Situation and characteristics
Santa Fe, capital of the state of New Mexico, lies on a tributary of the Rio Grande on the southwestern slopes of the very beautiful Sangre de Cristo Mountains. The town gains its particular atmosphere from the mingling of Indian, Spanish/Mexican and Anglo-American cultural influences. Its picturesque streets and lanes, low adobe houses, beautiful churches of the Spanish colonial period and profusion of Indian arts and crafts and contemporary art, combined with its agreeable dry mountain climate, have long attracted visitors. In the forest-covered mountain country round the town, where some mines are still being worked, there are a number of very attractive and interesting Indian pueblos.
During the last twenty years, too, excellent winter sports facilities have been developed in the Sangre de Cristo Mountains.

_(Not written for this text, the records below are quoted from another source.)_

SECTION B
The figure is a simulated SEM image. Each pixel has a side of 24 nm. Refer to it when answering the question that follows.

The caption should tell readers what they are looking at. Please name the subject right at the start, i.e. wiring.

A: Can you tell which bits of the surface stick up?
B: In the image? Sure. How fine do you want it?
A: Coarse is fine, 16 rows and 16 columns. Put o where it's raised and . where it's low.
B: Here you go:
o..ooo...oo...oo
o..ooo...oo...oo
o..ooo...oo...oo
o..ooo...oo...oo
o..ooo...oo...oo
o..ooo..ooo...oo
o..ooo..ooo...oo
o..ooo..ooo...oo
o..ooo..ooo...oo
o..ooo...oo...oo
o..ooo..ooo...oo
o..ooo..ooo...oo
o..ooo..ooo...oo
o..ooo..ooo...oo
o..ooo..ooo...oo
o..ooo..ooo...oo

In 1542 the first Spaniards to come here found a populous Indian village. In 1609 they founded a town which became the religious and administrative center of the province of New Mexico. In 1680 the Spaniards were driven out by the Indians, but returned twelve years later. After Mexico broke away from Spain in 1821 Santa Fe remained capital of New Mexico and built up a lively trade with the Americans. The principal transport route was the Santa Fe Trail, which ran through the valley of the Rio Grande to reach the Missouri at Kansas City. Another important route was the Old Spanish Trail, which led to Los Angeles in California. In 1846, during the Spanish-Mexican War, Santa Fe fell to the United States without any serious fighting and later became capital of the U.S. territory of New Mexico. In 1862 the town fell briefly into the hands of the Confederates. The economy of the town and surrounding area was given a boost by the opening of the Santa Fe Railroad in 1880.